There are three parties to every surety bond agreement, which is a legally binding contract:

  • The “obligee” is the state or local agency requiring the surety bond.
  • The “principal” is the party required to purchase the bond.
  • The “surety” is the company underwriting and issuing the bond.
  • The obligee sets the required amount of the bond, which is the maximum amount that will be paid out on a claim. The obligee also spells out the conduct required of the principal in order to avoid claims against the surety bond.

Any party who suffers a financial loss because the principal has violated the terms of the bond has the right to file a claim against the bond. The principal is solely responsible for paying all valid claims.

However, the surety will often pay a claim and wait to be reimbursed by the principal. This ensures timely settlement of the claim and gives the principal some time to gather the necessary funds.

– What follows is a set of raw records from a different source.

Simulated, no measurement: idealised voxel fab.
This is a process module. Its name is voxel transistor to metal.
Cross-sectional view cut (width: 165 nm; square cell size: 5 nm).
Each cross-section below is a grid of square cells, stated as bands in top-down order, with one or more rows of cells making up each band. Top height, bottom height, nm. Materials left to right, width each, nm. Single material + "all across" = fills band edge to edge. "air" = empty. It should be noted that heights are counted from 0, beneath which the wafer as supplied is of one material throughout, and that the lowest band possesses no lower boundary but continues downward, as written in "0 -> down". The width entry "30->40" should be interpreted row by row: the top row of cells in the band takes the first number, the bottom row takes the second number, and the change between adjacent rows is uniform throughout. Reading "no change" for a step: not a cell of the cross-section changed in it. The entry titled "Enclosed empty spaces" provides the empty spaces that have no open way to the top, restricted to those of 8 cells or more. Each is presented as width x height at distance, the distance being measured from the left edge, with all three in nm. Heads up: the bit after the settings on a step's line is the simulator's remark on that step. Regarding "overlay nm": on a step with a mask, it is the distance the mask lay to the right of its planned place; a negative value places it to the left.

What the principal in a bond agreement actually pays for a surety bond is a small percentage of the required bond amount established by the obligee. That percentage, known as the premium rate, is determined by the surety company based on the applicant’s credit score and other indicators of the likelihood of claims being filed against the bond. Those with good credit can expect a rate of 1-3%. Those with poorer credit may pay a higher premium.
No claim against a bond will be paid until the surety company has investigated and determined that it is valid. After making payment to a claimant, the surety company will demand reimbursement from the principal.